The quality of the grown LGT crystal was characterized using a Bruker D8 Advance X-ray diffractometer. We chose the rocking curve mode, with a generator setting of 30 kV and 35 mA.

Micro-hardness measurement

The micro-hardness of the grown LGT crystal was characterized with an HXS-1000A Vickers hardness tester fitted with a diamond indenter. The well-polished LGT crystal with smooth and dominant face was used for measurement. The hardness can be calculated using the formula Hv = 18.18P/d², where P is the mass that is loaded onto the sample in kilograms and d is the average length of the diagonal indentation in millimetres.

Density measurement

The density of LGT at room temperature (20 °C) was measured by using the buoyancy method. Some deionized water in a beaker was weighed, and then a bulk LGT crystal hung by a filament was dipped into the water without touching the bottom or walls of the beaker. The net weight before and after immersion was then recorded.

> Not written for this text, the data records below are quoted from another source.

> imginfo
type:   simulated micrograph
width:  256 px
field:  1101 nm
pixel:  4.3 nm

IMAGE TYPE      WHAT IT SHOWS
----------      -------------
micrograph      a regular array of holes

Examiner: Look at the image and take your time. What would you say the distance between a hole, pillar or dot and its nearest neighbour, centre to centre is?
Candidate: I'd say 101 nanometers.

Measurements of the thermal properties

The melting point of the LGT crystal was measured using a Mettler-Toledo TGA/DSC1/1600HT Thermal Analyzer in the range of 20–850 °C. About 60 mg of LGT was used for the DSC measurement. The LGT sample was placed in an Al₂O₃ crucible with Ar gas flowing at a rate of 60 ml min⁻¹ to avoid oxidation of the LGT at high temperature. The heating rate was 10 °C min⁻¹. After the heating process was completed, the sample was cooled down to room temperature at a rate of 10 °C min⁻¹. From the heating-cooling loop, the melting and crystallization points were obtained. The specific heat was measured between 30 °C and 300 °C at a heating rate of 10 °C min⁻¹. The thermal diffusion was measured by the laser flash method using a laser flash apparatus (NETZSCH LFA 447 Nanoflash) in the range from 28 to 210 °C. A (505)-faceted LGT wafer with a size of 4 × 4 × 1 mm³ was cut and roughly polished. The opposite surfaces are flat and paralleled, and both are coated with graphite for the measurements. When a laser pulse irradiates one side of the sample, the temperature rise on the opposite side is measured by an IR detector. The thermal diffusivity is then calculated using analytical software.

Optical transmission

The transmission spectra of LGT were recorded at room temperature using a Bruker Vertex 70 spectrometer. The silicon-diode detector works at room temperature over the visible and near-infrared range of 25 000–8000 cm⁻¹. The liquid nitrogen-cooled mercury cadmium telluride (MCT) detector works over a mid-infrared spectral range of 12 000–350 cm⁻¹, and the DTGS detector with works at room temperature over the far-infrared range of 700–10 cm⁻¹. A (505)-faceted LGT wafer with thickness of 2 mm was used for the measurements. The spectral range of our measurements covered 0.9–25 μm.

Results and discussion

Two-step synthesis and characterization of polycrystalline LGT

During the two-step synthesis of LGT, the following two chemical reactions take place.

2Ga + 3Te = Ga₂Te₃ (1)

2Li + 3Ga₂Te₃ + Te = 2LiGa₃Te₅ (2)

For the traditional single-temperature-zone method, the binary Li₂Te with high melting point is easily generated at first. The Li₂Te then encapsulates the molten Ga, which prevents further reaction between Ga and Te. As a result, it is difficult to obtain single-phase high-purity LGT using this method. A new method, two-step synthesis method, was used to synthesize LGT polycrystal. Firstly, a large amount of single-phase Ga₂Te₃ can be easily obtained, because the pressure inside the ampoule is not too high at the reaction temperature, and Ga and Te do not react with the quartz ampoule. The single-phase LGT can be then synthesized from Li, Ga₂Te₃, and Te by the second step reaction. A polycrystalline LGT ingot (shown in Fig. S1†) was successfully synthesized. It was gray in color with many shiny reflective facets. The powder XRD characterization of polycrystalline LGT is presented in Fig. S2.† The XRD pattern is in good agreement with the theoretical pattern calculated from single crystal data.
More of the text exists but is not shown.